The question is to prove
A set of nonnegative integers with greatest common divisor 1 and closed under addition has all but finite many nonnegative integers.
I know there is a number theoretic proof which has presented by my textbook, but I don't have much background in number theory. I would appreciate it if someone can give an understandable elementary proof. Thank you!
The number theoretic proof is attached below.
A try for a simpler solution.
We may work with a subset $B$ of $\mathbb{N}$ (taking $B=-S=\{-a, a\in S\}$) if $S$ is your subset.
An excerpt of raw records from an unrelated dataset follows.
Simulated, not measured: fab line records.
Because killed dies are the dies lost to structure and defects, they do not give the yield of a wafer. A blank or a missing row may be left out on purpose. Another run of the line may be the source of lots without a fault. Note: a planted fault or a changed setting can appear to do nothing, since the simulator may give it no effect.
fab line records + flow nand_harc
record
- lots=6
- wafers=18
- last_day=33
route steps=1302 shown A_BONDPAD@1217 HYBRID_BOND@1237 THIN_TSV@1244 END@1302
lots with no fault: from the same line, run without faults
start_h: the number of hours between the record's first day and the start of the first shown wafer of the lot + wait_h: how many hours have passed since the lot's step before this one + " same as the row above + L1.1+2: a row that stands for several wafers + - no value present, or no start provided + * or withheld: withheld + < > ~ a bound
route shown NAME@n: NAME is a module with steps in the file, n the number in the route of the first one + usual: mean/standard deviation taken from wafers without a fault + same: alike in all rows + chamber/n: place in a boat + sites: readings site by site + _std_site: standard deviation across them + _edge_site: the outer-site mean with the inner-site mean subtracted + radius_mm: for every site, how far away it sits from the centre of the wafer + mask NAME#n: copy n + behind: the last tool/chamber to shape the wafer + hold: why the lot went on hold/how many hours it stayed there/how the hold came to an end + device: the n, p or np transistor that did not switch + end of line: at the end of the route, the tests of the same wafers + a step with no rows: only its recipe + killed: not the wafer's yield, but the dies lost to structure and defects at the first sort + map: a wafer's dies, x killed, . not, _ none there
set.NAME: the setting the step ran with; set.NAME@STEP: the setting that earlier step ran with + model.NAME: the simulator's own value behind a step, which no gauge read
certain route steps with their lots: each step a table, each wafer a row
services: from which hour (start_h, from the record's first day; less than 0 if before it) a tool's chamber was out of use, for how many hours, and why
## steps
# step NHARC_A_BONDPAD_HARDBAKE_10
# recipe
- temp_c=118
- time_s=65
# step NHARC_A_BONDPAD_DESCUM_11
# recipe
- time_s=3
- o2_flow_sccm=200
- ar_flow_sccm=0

1) There exists $b_1,\cdots,b_s\in B$, $u_1,\cdots,u_s\in \mathbb{Z}$ such that $u_1b_1+\cdots+u_sb_s=1$. If all the $u_j$ are $\geq 0$, the result is trivial, as this imply $1\in B$. Suppose not, and that $u_1,\cdots u_l$ are $\geq 0$, $u_{l+1},\cdots u_s$ are $<0$. Let $c_1=u_1b_1+\cdots+u_lb_l \in B$ (as $B$ is stable under addition) and $c_2=-(u_{l+1}b_{l+1}+\cdots+u_sb_s)\in B$, we have $c_1-c_2=1$.
2) If $c_2=0$, the result is again trivial. Suppose $c_2\geq 1$, and take $n\geq c_2^2$. By Euclidean division, we can write $n=kc_2+r$, with $0\leq r<c_2$. We have $c_2^2\leq n=kc_2+r<(k+1)c_2$, hence $k\geq c_2-1$, and $k-r\geq 0$. Now $$n=kc_2+r=kc_2+rc_1-rc_2=(k-r)c_2+rc_1\in B$$ and we are done.